343 F.2d 955
E. I. duPONT de NEMOURS AND COMPANY
The UNITED STATES.
United States Court of Claims.
Decided April 16, 1965.
As Amended April 23, 1965.
Karl R. Price, Washington, D. C., for plaintiff. Charles A. Rittenhouse, III, Roy A. Wentz, Jr., Wilmington, Del., and Alvord & Alvord, Washington, D. C., of counsel.
Mildred L. Siedman, Washington, D. C., with whom was Asst. Atty. Gen., Louis F. Oberdorfer for defendant. C. Moxley Featherston, Lyle M. Turner and Philip R. Miller, Washington, D. C., were on the brief.
Before LARAMORE, Acting Chief Judge, DURFEE, DAVIS and COLLINS, Judges, and JONES, Senior Judge.
These are suits, which were consolidated for trial, for refund of income and excess profits taxes for the calendar years 1951, 1952 and 1953. All but two of the issues have been severed and compromised. The remaining two issues involve only the excess profits tax for the years 1951 and 1952. We shall refer to these issues as the 1951 Issue and the 1952 Issue, respectively. The facts relating to both were fully stipulated, and are set out in the printed report of Commissioner Cowen, now Chief Judge Cowen, filed March 26, 1964. We have adopted the Commissioner's Report as the court's Findings of Fact. Since the two issues to be decided involve interpretations of different sections of the Internal Revenue Code of 1939, we shall examine each issue separately.
The 1951 Issue
In its computation on its 1951 return of its equity capital at the beginning of the taxable year as an element in its excess profits credit, plaintiff did not take into account any liability for excess profits tax for the calendar year 1950. On its audit of plaintiff's 1951 income and excess profits tax return, the Internal Revenue Service determined that plaintiff's liability for excess profits tax for the calendar year 1950 should be taken into account in computing its equity capital at the beginning of the taxable year, and that the amount to be taken into account for such purposes was $31,652,235.29. Plaintiff has paid the additional excess profits tax for 1951 which resulted from such determination. This additional sum of $1,139,480.00 is the amount of refund sought in this issue.
This issue involves a determination of the question of whether at the beginning of the year 1951 plaintiff's 1950 excess profits tax constituted a liability of plaintiff. If the 1950 excess profits tax was a liability at that time, it should have been taken into account in computing plaintiff's excess profits credits for 1951. Plaintiff contends that its 1950 excess profits tax had not become a liability at the beginning of 1951, because it was imposed by the Excess Profits Tax Act of 1950 (Public Law 909, 81st Cong., 2d Sess.; 64 Stat. 1137), which was not enacted until January 3, 1951.

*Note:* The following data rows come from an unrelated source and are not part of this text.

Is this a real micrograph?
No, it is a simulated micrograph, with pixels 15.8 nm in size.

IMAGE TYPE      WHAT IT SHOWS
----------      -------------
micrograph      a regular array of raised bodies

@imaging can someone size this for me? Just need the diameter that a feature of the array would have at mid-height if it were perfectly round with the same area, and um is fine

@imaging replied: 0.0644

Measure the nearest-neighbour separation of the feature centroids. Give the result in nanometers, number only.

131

It will be necessary, in order to achieve clarity in our discussion of this issue, to outline the requirements and interrelationships of the various sections of the 1939 Internal Revenue Code dealing with this problem. Plaintiff computed its excess profits credit for 1951 on the income method prescribed by section 435 of the Internal Revenue Code of 1939, 26 U.S.C. § 435, as amended (1952 ed.)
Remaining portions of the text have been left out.